I was speaking to Cathy Jamieson MP and MSP on Saturday 13th November. Ms Jamieson was the Justice Minister that presided over the creation of the Charter for Grandchildren in 2006. The Charter was created because of the evidence we presented to her showing how children were being denied the love and support of their grandparents. She still feels there is a need for closer unity between children and their grandparents.
Ms Jamieson was a social worker in the eighties and did say that the family was her first point of call when children were in a crisis situation. We don’t deny that, but too often it is only a stop-gap and it is well known that a misuse of family love and loyalty is used (blackmail) by Social Services “If you don’t take the children now and always agree with us, the children will be adopted and you will never see them again”. Then they are later removed when ‘official’ foster carers are found, many later to be adopted.

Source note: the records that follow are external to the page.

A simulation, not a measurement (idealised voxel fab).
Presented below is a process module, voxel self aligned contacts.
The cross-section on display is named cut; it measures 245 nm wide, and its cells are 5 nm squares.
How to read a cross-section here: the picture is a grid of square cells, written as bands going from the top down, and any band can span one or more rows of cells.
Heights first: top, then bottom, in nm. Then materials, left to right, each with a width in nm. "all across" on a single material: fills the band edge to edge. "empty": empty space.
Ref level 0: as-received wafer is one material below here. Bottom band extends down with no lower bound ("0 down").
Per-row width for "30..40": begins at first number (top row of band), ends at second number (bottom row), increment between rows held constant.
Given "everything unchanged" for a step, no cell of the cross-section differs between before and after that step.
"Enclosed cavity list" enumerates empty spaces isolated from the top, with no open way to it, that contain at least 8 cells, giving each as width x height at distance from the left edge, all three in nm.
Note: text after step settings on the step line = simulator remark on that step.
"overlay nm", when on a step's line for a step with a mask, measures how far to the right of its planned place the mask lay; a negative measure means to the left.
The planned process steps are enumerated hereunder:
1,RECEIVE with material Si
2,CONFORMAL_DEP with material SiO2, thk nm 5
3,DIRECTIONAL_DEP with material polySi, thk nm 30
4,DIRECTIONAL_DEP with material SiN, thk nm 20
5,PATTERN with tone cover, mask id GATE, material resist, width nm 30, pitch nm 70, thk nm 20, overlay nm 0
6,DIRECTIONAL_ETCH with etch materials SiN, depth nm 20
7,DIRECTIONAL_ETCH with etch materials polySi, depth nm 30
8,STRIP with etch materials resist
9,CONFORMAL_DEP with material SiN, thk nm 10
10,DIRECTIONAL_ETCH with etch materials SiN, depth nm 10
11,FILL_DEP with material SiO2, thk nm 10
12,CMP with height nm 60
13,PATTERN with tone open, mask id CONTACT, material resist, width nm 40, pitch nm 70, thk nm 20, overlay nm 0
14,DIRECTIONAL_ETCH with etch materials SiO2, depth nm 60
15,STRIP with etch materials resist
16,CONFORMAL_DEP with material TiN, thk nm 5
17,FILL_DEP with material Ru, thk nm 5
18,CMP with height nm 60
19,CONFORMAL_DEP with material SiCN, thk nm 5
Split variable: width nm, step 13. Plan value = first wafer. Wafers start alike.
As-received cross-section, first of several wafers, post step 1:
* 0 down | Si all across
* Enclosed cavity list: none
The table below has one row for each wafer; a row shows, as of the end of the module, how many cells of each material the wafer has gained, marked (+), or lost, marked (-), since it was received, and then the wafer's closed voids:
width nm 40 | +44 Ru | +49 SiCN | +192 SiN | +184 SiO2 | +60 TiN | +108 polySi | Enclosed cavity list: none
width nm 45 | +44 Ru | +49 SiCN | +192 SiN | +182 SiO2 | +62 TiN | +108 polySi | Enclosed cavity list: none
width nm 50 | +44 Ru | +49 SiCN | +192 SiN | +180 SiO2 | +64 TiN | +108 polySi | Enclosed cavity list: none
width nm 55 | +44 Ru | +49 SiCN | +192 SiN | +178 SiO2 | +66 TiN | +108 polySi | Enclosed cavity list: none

David Crawford states that the guidance contained in The Charter for Grandchildren is already Social Service practice. If that is the case then why are there so many grandparents reporting otherwise? They can’t all be unsuitable carers.
We need to know that proper consideration of grandparents first as carers is included in social worker training. We need to see the training programme that is taught.
Are social workers themselves to blame by not doing their job as they should?
Or is it a management fault of not being aware of their staff’s actions?
Are social workers under pressure to cut corners for the sake of workload and costs? Too many unanswered questions because there are still too many problems being reported to us and in the media.
The media and Councils’ own advertising confirm that Social Service departments across the country, including Mr Crawford’s are short of foster carers. They badly need the help and support of an army of willing grandparents that are available to do just that. So why do Social Services not use every means at hand for keeping children within the familiar caring and protection that grandparents and extended family can offer whenever possible? The children would benefit from the security and stability and councils would save money. It beggars belief that such a simple solution seems so difficult for Social Services to put into practice.